The existence of the Option shall not affect or restrict in
any way the right or power of the Board of Directors or the
shareholders of the Corporation to make or authorize any adjustment,
recapitalization, reorganization or other change in the Corporation's
capital structure or its business, any merger or consolidation of the
Corporation, any issue of securities ahead of or affecting the Common
Stock or the rights thereof, the dissolution or liquidation of the
Corporation or any sale or transfer of all or any part of its assets or
business or any other corporate act proceeding.
4.3 Stock Splits and Reverse Stock Splits. If at any time on
or after the date hereof the Corporation shall subdivide its
outstanding shares of Common Stock into a greater number of shares, the
Option Price in effect immediately prior to such subdivision shall
thereby be proportionately reduced and the number of shares receivable
upon exercise of the Option shall thereby be proportionately increased;
and, conversely, if at any time on or after the date hereof the
outstanding number of shares of Common Stock shall be combined into a
smaller number of shares, the Option Price in effect immediately prior
to such combination shall thereby be proportionately increased and the
number of shares receivable upon exercise of the Option shall hereby be
proportionately decreased.
4.4 De Minimis Adjustments to Option Price. No adjustment in
the Option Price shall be required unless such adjustment would require
any increase or decrease of at least one percent or more of the Option
Price; provided, however, that any adjustments which by reason of this
Section 4.4 are not required to be made shall be carried forward and
taken into account in any subsequent adjustment. All calculations under
this Section 3 shall be made to the nearest cent.

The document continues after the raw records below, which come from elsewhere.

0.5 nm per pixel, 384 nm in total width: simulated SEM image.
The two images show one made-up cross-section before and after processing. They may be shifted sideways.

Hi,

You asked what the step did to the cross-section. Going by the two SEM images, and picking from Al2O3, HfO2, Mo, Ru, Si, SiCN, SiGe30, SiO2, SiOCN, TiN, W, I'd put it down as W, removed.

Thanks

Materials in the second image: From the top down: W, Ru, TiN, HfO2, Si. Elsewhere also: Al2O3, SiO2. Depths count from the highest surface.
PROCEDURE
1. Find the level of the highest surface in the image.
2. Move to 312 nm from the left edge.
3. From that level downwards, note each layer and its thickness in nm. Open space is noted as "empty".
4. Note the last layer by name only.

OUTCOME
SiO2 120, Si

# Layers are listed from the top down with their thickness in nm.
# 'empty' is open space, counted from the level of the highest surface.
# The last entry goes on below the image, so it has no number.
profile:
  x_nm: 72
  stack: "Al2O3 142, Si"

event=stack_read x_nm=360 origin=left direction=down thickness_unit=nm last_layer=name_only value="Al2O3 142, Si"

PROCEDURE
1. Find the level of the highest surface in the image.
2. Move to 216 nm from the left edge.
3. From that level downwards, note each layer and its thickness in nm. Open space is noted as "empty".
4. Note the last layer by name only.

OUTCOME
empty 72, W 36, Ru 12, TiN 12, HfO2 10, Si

5. Certificate of Adjustment. Whenever the Option Price is adjusted, as
herein provided, the Corporation shall promptly deliver to Optionee a
certificate of an officer of the Corporation setting forth the Option Price
after such adjustment and setting forth a brief statement of the facts requiring
such adjustment.
6. No Other Adjustments. Except as provided in Section 4, no adjustment
will be made to the Option Price or the number or type of securities purchasable
upon the exercise hereof.
7. No Fractional Shares. No fractional shares of Common Stock will be
issued in connection with any exercise of the Option and any fractional shares
resulting from any adjustment hereunder shall be eliminated.
8. No Stockholder Rights. The Option shall not entitle Optionee to any
of the rights of a stockholder of the Corporation.
9. Reservation of Stock. The Corporation covenants that during the
period that the Option is exercisable, the Corporation will reserve from its
authorized and unissued Common Stock a sufficient number of shares to provide
for the issuance of Common Stock upon the exercise of the Option. The
Corporation agrees that its issuance of the Option shall constitute full
authority to its officers who are charged with the duty of executing stock
certificates to execute and issue the necessary certificates for shares of
Common Stock upon the exercise of the Option.
10. Exercise of Option. The Optionee's ability to exercise the Option
is subject to all applicable laws and to the Corporation having obtained prior
to such exercise all necessary governmental approvals and the approval of any
applicable stock exchange or consolidated trading system upon which the Common
Stock may be listed. The Corporation shall use its best efforts to obtain such
approvals prior to such exercise. Subject to the foregoing and the provisions of
Section 12 below, the Option may be exercised by the Optionee, in whole or in
part, by the surrender of this Agreement at the principal office of the
Corporation, accompanied by payment in full of the Option Price by certified or
cashier's check payable to the Corporation, a completed Subscription Form in the
form attached hereto and any other information, opinions or agreements required
by the Corporation pursuant to the provisions hereof. The Corporation may also
require, as a condition to the exercise of the Option and the issuance of any
shares, that the Optionee remit an amount sufficient, in the Corporation's
opinion, to satisfy applicable federal, state or local withholding tax
requirements, if any. Upon partial exercise hereof, a new option agreement or
agreements containing the same date and provisions as this Agreement shall be
issued by the Corporation to the Optionee for the number of shares of Common
Stock with respect to which the Option shall not have been exercised. The Option
shall be deemed to have been exercised immediately prior to the close of
business on the date of its surrender for exercise as provided above, and the
person entitled to receive the shares of Common Stock issuable upon such
exercise shall be treated for all purposes as the holder of such shares of
record as of the close of business on such date. As promptly as practicable on
or after such date, the Corporation shall issue and deliver to the person or
persons entitled to receive the same a certificate or certificates for the
number of full shares of Common Stock issuable upon such exercise.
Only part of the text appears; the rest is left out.